The Inflation Rate In The UK Has Dropped For The Third Consecutive Month Although It Is Still Very Close To 40-Year High

Digital Zeitgeist – The Inflation Rate In The UK Has Dropped For The Third Consecutive Month Although It Is Still Very Close To 40-Year High

Inflation in the UK decreased for the third consecutive month in January, but the rate nevertheless remained in double digits. This is due to the fact that the cost of living is still at one of the highest levels in the last four decades.

In January, inflation was somewhat lower than the previous month, coming in at 10.1%, down from 10.5%. After reaching a 41-year high of 11.1% in October, this is the most recent indicator suggesting inflation may have peaked in the UK.

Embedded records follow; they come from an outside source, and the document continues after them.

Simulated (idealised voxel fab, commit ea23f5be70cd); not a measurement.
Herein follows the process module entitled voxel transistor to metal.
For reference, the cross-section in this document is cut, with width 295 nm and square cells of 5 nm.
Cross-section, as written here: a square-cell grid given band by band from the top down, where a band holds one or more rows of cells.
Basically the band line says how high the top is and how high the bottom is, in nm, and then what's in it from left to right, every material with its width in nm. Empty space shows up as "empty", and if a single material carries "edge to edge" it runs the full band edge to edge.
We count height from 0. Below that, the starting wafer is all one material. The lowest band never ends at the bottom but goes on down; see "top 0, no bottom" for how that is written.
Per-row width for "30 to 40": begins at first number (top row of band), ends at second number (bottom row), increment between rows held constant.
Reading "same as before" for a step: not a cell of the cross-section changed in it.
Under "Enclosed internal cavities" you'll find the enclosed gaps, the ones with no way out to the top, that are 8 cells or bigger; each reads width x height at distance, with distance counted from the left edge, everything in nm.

The rate of inflation measures the rate of increase or decrease in prices of goods and services over a period of one year. For instance, if something cost £1 a year ago and the rate of inflation is 10%, the price of that same product would be £1.10 right now.

Grant Fitzner, chief economist for the ONS, said: “Although still at a high level, inflation eased again in January.

“This was driven by the price of air and coach travel dropping back after last month’s steep rise.

“Petrol prices continue to fall and there was a dip in restaurant, café, and takeaway prices.

“The cost of furniture decreased by more than this time last year, in line with traditional New Year discounting. These were offset by rising prices for alcohol and tobacco, following on from seasonal price cuts in December and a more subdued rise at the same time last year.

He added: “There are further indications that costs facing businesses are rising more slowly, driven by falls in crude oil, electricity and petroleum prices.

“However, business prices remain high overall, particularly for steel and food products.”

Responding to the figures Chancellor Jeremy Hunt said: “While any fall in inflation is welcome, the fight is far from over.

“High inflation strangles growth and causes pain for families and businesses – that’s why we must stick to the plan – halve inflation this year, reduce debt and grow the economy.”

The Chief Executive Officer of the British Retail Consortium, Helen Dickinson, expressed concern that households are still being  squeezed by high prices.

She said: “While inflation eased for the third month in a row, households are still being squeezed by high prices. The cost of food remains elevated, with the ripple effect from the war in Ukraine pushing up the price of food due to the knock-on increases from high fertiliser and energy prices. So as Christmas discounts faded away, households will have felt the pressure in their weekly grocery shop.

“Despite this, consumers were offered some relief, as the prices of petrol and diesel fell. In addition, clothing and footwear inflation eased as retailers offered bigger discounts in the January sales. Retailers remain committed to doing everything they can to keep the price of essentials low for consumers, expanding value ranges and offering discounts for vulnerable groups.”

The most recent information from the ONS reduces the amount of pressure placed on the Bank of England to boost interest rates aggressively. This would provide some semblance of relief to borrowers following a string of 10 consecutive rate increases over the course of the previous 18 months.

“With mortgage rates also easing from their October highs and more fixed-rate deals under 4% now emerging, the hope is that rates could drop back further as competition for business heats up,” said Alice Haine, a personal finance expert at Bestinvest.

“Borrowers that have already locked in a new product in recent weeks may even want to consider contacting their broker again to see if it is possible to negotiate a fresh deal. But the ultra-cautious might want to hold off a little longer to see if rates come down any further.”

The Governor of the Bank of England, Andrew Bailey, recently stated that there has been a “turning of the corner” on inflation in recent months due to falling fuel prices and the easing of supply chain issues. The Bank of England predicted that CPI will fall this year, and Governor Bailey made this statement. Despite this, inflation is still significantly higher than the Bank of England’s target of 2%.